I got a new camera for Father’s Day. It’ll be here tomorrow. If you follow this blog for whatever reason, you’ll know that I take a lot of pictures. My old Nikon Coolpix 5700 wasn’t cutting it anymore. A very nice camera for what it is, it’s a) got a fixed lens, b) slow as molasses in January at taking and recording pictures, and c) slow (in the aperture sense) so that it’s constantly trying to pop up its flash and use it in daylight.
I’ve got a Canon 40D coming. It’s referred to as a “prosumer” model digital SLR. I get to start collecting lenses. I’m starting with a 50mm f1.4 Canon lens that is purported to enable all kinds of natural light shots. The thing is supposed to be pretty much instant on with more than 6 shots per second continuous. Without going into all the snazzy specs, let me just say, I’m stoked. Again.
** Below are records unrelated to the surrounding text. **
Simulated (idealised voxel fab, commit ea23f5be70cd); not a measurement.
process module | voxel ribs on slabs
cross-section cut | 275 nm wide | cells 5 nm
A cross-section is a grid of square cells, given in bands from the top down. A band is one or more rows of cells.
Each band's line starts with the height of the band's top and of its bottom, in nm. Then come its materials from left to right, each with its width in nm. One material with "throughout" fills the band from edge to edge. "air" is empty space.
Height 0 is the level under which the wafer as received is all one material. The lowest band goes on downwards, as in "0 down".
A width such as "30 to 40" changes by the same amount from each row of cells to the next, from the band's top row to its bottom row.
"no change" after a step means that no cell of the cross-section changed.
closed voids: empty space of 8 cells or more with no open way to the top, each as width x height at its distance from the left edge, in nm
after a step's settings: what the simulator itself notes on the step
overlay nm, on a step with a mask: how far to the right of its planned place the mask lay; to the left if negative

What I’m NOT stoked about is that Cedar, my Supreme Executive Commander of Field Operations is leaving me for a real job. She’s been helping me in the garden for more than a year, and I’m a little concerned about my ability to keep up without her conscientious work ethic. On top of that, we spent many hours discussing plants, dirt, and politics. Now, it’s back to muttering swearwords to myself and doing my own weeding. Still, she’s scored what sounds like her perfect job elsewhere. I can’t kick at that. The end of an era.
Finally, I’ve got black aphids on my Rainier cherry. They’re all over the growing tips, and they’re sucking the life out of them.
Fascinating little factoid about aphids: they can give birth, without a mate, to pregnant females. Isn’t that… disgusting? No, wait, and then… based on changing light levels, they start cranking out males so that they can make eggs to overwinter. Freaks!
Anyway, the thing with aphids is that they reproduce fast. Really fast. As in, one of the little buggers can produce thousands of offspring. Now, THAT is why it doesn’t really help to spray for them unless you want to go full chemical warfare and kill everything in the city limits. Even if one of them gets past you, a couple of weeks, and they’re all back.
What you want to have happen is a robust population of predators– ladybugs, syrphid flies, lacewings, etc. The problem is that THEY don’t have pregnant babies. They all go through the normal process, and it takes a while. In the meantime, the you-know-whats are producing their freaking little pregnant clone armies and sucking the life out of your cherry tree.
So, the question is… should I do anything?
No matter what I do, the ladybugs crawling around (having good old sex, thank you very much) are going to suffer. Even if I spray with water, it’ll knock them and their progeny off the tree– at least the adults can fly back. Don’t even get me started on spraying other stuff. Still, if I don’t do ANYTHING, the seething hordes overrun the poor tree so badly that branches just start throwing in the towel and crisping up.
If you’re waiting for the smarty-pants answer, I don’t have it. Right now, I’m doing two things:
1) Battling the ants that put the damn things there in the first place. Often, you’ll find that an aphid problem is actually more of an ant problem, since the ants will basically “farm” them for honeydew. The ants will even, I’m told, store their eggs over the winter in their nests and defend them from predators. I’ve put a tanglefoot strip around the trunk of the tree. That worked for a while, until the ants figured out that some nearby plants touch the tree above that trap. They’re back.
2) Rinsing them off with a jet of water when the populations get so out of hand that I don’t think the predators would ever catch up. I’m not sure it really helps the situation, but it makes me feel better to blast them.
Eventually, I guess, the weather will takes its own toll on them, and the numbers will subside. In the meantime, I encourage the immigration of as many predators as I can by planting beds of their favorite plant snacks and avoiding any -icides, organic or otherwise whenever possible (e.g., no sulfur fungicide, and my peach tree would be a gooey brown rot mess.)
The cherry is definitely the worst case of an infestation that I have right now (followed by a lovely crop of root weevils munching on my evergreen huckleberries). We’ll have to wait and see if my action through inaction approach pans out in the long run.


I do the water blasting, which makes me feel better. Sometimes I just cut off the aphid-covered areas and toss the whole end into the city compost collection.
Also, because my garden’s so small, I like to find ladybugs or assassin bugs (or ladybug larvae) and gently move them to the aphid-afflicted plant. Then I sit and watch them chow down for a while, which also makes me feel better. And I figure that if they’re well-fed, they’ll be more likely to have little ladybug progeny sooner.
The aphids and slugs are much less of a nuisance this year, but for some reason I have hordes of earwigs chowing on everything.